Protecting Canada and the world’s fresh water resources
This article was originally written and submitted as part of a Canada 150 Project, the Innovation Storybook, to crowdsource stories of Canadian innovation with partners across Canada. The content has since been migrated to Ingenium’s Channel, a digital hub featuring curated content related to science, technology and innovation.
Retired University of Alberta professor, David Schindler, is one of Canada’s most powerful environmental advocates. In the 1960s he identified that detergent phosphates were polluting and killing Canada’s lakes, and in the ‘70s and ‘80s he identified acid rain as the cause of widespread fish deaths.
In 1968, he became a founding director of the Canada’s Experimental Lakes Project. He and his team discovered that the Great Lakes and other fresh water bodies in Canada and the US were being destroyed by pollutants like phosphate-based detergents and fertilizers. In 1973, over the detergent industry’s objections Canada banned high-phosphate laundry detergents and phosphorus in sewage treatments plants in the Great Lakes basin. North American regulations to mitigate phosphate’s effects on fresh water then followed.

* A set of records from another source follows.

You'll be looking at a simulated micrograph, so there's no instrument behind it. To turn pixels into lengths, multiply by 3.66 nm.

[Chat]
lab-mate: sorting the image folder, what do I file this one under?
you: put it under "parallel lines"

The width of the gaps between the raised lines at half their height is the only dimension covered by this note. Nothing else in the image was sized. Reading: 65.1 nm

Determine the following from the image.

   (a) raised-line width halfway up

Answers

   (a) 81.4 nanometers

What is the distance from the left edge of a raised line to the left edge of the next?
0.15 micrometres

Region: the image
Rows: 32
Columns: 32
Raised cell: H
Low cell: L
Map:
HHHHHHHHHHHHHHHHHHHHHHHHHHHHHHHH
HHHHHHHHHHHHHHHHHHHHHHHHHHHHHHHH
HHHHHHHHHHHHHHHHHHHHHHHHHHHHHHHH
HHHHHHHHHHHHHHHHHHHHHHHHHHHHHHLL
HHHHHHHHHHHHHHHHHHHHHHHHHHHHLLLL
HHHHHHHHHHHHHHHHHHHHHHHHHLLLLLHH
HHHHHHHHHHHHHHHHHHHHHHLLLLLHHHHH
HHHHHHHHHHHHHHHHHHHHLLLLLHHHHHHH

Schindler’s next research focus was acid rain and climate change—and the effects on our environment and biodiversity, and later Oil Sands development and water sheds. His pioneering whole-ecosystem approach has had significant and widespread influence on freshwater management and policy decisions—saving thousands of lakes around the world. Schindler’s work has been used to formulate ecological management policy in Canada, the US and Europe.
Transcript
University of Alberta water expert David Schindler has spent his long and distinguished career exposing uncomfortable truths about the damage modern life is inflicting on our environment, hoping to influence policy that protects fragile ecosystems.
Schindler has never been afraid to speak his mind, staunchly defending scientific proof and insisting that scientists have an obligation to clearly communicate their findings for the public good.
As he retires this month, he can rest assured that his work has been vindicated, most recently by helping to usher in a new federal monitoring system for the oilsands.